SEQTK MERGEPE

Interleave two paired-end FASTA/Q files

URL: https://github.com/lh3/seqtk

Example

This wrapper can be used in the following way:

rule seqtk_mergepe:
    input:
        r1="{sample}.1.fastq.gz",
        r2="{sample}.2.fastq.gz",
    output:
        merged="{sample}.merged.fastq.gz",
    params:
        compress_lvl=9,
    log:
        "logs/seqtk_mergepe/{sample}.log",
    threads: 2
    wrapper:
        "v1.2.0/bio/seqtk/mergepe"

Note that input, output and log file paths can be chosen freely.

When running with

snakemake --use-conda

the software dependencies will be automatically deployed into an isolated environment before execution.

Software dependencies

  • seqtk=1.3
  • pigz=2.3

Input/Output

Input:

  • paired fastq files - can be compressed in gzip format (*.gz).

Output:

  • a single, interleaved FASTA/Q file. By default, the output will be compressed, use the param compress_lvl to change this.

Params

  • compress_lvl: Regulate the speed of compression using the specified digit, where 1 indicates the fastest compression method (less compression) and 9 indicates the slowest compression method (best compression). 0 is no compression. 11 gives a few percent better compression at a severe cost in execution time, using the zopfli algorithm. The default is 6.

Notes

Multiple threads can be used during compression of the output file with pigz.

Authors

  • Michael Hall

Code

"""Snakemake wrapper for interleaving reads from paired FASTA/Q files using seqtk."""

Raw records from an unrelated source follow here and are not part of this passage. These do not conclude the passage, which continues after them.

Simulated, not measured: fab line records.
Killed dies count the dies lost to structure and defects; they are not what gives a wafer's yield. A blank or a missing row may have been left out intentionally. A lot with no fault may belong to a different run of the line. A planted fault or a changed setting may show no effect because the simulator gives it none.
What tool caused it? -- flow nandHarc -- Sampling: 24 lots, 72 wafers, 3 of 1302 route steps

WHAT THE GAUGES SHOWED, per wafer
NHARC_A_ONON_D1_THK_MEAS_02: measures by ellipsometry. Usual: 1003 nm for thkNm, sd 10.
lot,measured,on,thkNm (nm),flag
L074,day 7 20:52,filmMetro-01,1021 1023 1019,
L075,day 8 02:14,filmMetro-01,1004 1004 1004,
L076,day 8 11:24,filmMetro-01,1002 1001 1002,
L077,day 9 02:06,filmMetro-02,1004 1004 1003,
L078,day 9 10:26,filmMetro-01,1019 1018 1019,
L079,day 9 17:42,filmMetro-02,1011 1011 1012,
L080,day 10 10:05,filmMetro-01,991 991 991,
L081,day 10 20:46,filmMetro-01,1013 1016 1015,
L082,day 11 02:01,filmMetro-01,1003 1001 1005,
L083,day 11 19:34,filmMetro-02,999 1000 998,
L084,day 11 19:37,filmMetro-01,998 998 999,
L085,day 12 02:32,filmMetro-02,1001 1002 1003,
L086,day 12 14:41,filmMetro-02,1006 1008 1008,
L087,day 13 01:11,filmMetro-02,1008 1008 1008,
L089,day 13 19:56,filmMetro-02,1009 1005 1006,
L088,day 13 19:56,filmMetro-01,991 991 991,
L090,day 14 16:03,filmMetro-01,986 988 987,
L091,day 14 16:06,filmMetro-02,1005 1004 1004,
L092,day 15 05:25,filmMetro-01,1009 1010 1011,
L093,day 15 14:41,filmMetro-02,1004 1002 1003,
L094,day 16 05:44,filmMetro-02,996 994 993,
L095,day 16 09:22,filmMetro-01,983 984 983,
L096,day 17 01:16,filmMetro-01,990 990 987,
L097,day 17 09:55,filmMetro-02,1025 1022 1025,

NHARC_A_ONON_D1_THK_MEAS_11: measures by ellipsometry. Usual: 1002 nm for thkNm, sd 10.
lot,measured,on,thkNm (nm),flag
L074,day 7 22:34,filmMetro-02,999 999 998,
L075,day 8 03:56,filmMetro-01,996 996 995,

__author__ = "Michael Hall"
__copyright__ = "Copyright 2021, Michael Hall"
__email__ = "michael@mbh.sh"
__license__ = "MIT"

from snakemake.shell import shell

log = snakemake.log_fmt_shell(stdout=False, stderr=True, append=False)
compress_lvl = int(snakemake.params.get("compress_lvl", 6))

shell(
    "(seqtk mergepe {snakemake.input} "
    "| pigz -{compress_lvl} -c -p {snakemake.threads}) > {snakemake.output} {log}"
)